September 05, 2014
Contact: Public Information Officer
SEP 05 (MANHATTAN, N.Y.) - Preet Bharara, the United States Attorney for the Southern District of New York, announced that Robert M. Faiella, a/k/a “BTCKing,” an underground Bitcoin exchanger, and Charlie Shrem, formerly the Chief Executive Officer and Compliance Officer of a Bitcoin exchange company, both pleades guilty yesterday before U.S. District Judge Jed S. Rakoff to operating an unlicensed money transmitting business, through which they knowingly transmitted money intended to facilitate criminal activity – specifically, drug trafficking on “Silk Road,” a black-market website designed to enable its users to buy and sell illegal drugs anonymously and beyond the reach of law enforcement.
Manhattan U.S. Attorney Preet Bharara said: “Robert Faiella and Charlie Shrem opted to travel down a crooked path – running an illegal money transmitting business that catered to criminals bent on trafficking narcotics on the dark web drug site, Silk Road. The approximately $1 million in Bitcoins Faiella and Shrem sold to these outlaws cost them a lot more than they bargained for and bought them today’s convictions.”
According to the Complaint, the Indictment, the Superseding Information unsealed today against Shrem, and statements made in related court proceedings:
From about December 2011 to October 2013, Faiella ran an underground Bitcoin exchange on the Silk Road website, a website that served as a sprawling and anonymous black market bazaar where illegal drugs of virtually every variety were bought and sold regularly by the site’s users. Operating under the username “BTCKing,” Faiella sold Bitcoins – the only form of payment accepted on Silk Road – to users seeking to buy illegal drugs on the site. Faiella never registered his business as a money transmitting business with the U.S. Treasury Department, as required under federal regulations, even though he knew that he was required to do so.
Upon receiving orders for Bitcoins from Silk Road users, Faiella filled the orders through a company based in New York, New York (the “Company”). The Company enabled customers to exchange cash for Bitcoins anonymously, that is, without providing any personal identifying information, and it charged a fee for its service. Faiella obtained Bitcoins with the Company’s assistance, and then sold the Bitcoins to Silk Road users at a markup.
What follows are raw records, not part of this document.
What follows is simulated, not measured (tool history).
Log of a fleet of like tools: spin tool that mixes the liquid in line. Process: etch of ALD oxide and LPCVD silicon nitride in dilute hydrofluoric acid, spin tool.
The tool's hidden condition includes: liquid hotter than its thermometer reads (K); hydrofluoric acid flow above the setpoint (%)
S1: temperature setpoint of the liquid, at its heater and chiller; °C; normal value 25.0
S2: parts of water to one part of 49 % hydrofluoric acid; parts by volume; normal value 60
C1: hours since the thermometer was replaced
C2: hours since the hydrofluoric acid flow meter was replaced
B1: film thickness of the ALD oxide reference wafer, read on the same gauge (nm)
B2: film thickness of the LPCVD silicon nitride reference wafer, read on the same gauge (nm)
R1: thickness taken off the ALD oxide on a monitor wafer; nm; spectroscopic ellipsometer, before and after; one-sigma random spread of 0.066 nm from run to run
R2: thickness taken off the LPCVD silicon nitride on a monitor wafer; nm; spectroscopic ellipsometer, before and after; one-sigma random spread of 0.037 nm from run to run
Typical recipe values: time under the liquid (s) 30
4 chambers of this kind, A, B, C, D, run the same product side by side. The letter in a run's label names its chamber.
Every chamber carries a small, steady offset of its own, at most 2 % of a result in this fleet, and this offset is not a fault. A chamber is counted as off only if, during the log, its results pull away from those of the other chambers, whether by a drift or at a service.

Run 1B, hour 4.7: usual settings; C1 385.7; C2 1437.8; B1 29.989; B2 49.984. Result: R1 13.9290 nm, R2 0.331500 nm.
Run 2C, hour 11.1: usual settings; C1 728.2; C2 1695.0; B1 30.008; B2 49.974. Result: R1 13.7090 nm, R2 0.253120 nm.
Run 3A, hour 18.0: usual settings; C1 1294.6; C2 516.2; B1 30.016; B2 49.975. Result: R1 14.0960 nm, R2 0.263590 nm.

Shrem was the Chief Executive Officer of the Company, and from about August 2011 until about July 2013, when the Company ceased operating, he was also its Compliance Officer, in charge of ensuring the Company’s compliance with federal anti-money laundering (“AML”) laws. Shrem was also the Vice Chairman of a foundation dedicated to promoting the Bitcoin virtual currency system.
Shrem was fully aware that Silk Road was a drug-trafficking website, and through his communications with Faiella, Shrem also knew that Faiella was operating a Bitcoin exchange service for Silk Road users. Nevertheless, Shrem knowingly facilitated Faiella’s business with the Company in order to maintain Faiella’s business as a lucrative source of revenue. Shrem knowingly allowed Faiella to use the Company’s services to buy Bitcoins for his Silk Road customers; personally processed Faiella’s orders; and gave Faiella discounts on his high-volume transactions. Even though it was Shrem’s job to enforce the Company’s AML restrictions and even though the Company had registered with the Treasury Department as a money services business, Shrem failed to file a single suspicious activity report with the U.S. Treasury Department about Faiella’s illicit activity, as he was required to do in his role as the Company’s Compliance Officer, and deliberately helped Faiella circumvent the Company’s AML restrictions.
Working together, Shrem and Faiella exchanged nearly $1 million in cash for Bitcoins for the benefit of Silk Road users, so that the users could, in turn, make illegal purchases on Silk Road.
In late 2012, when the Company stopped accepting cash payments, Faiella ceased doing business with the Company and temporarily shut down his illegal Bitcoin exchange service on Silk Road. Faiella resumed operating on Silk Road in April 2013 without the Company’s assistance, and continued to exchange tens of thousands of dollars a week in Bitcoins until the Silk Road website was shut down by law enforcement in October 2013.
Faiella, 54, of Cape Coral, Florida, pleaded guilty to one count of operating an unlicensed money transmitting business through which he knowingly transmitted funds intended to be used to promote or support unlawful activity, which carries a maximum sentence of five years in prison. Shrem, 24, of New York, New York, pleaded guilty to aiding and abetting Faiella in the operation of his unlicensed money transmitting business, which also carries a maximum sentence of five years in prison. Faiella and Shrem will be sentenced by Judge Rakoff on January 20, 2015, at 4:00 p.m. and 4:30 p.m., respectively. The maximum potential sentences in this case are prescribed by Congress and are provided here for informational purposes only, as any sentencing of the defendants will be determined by the judge.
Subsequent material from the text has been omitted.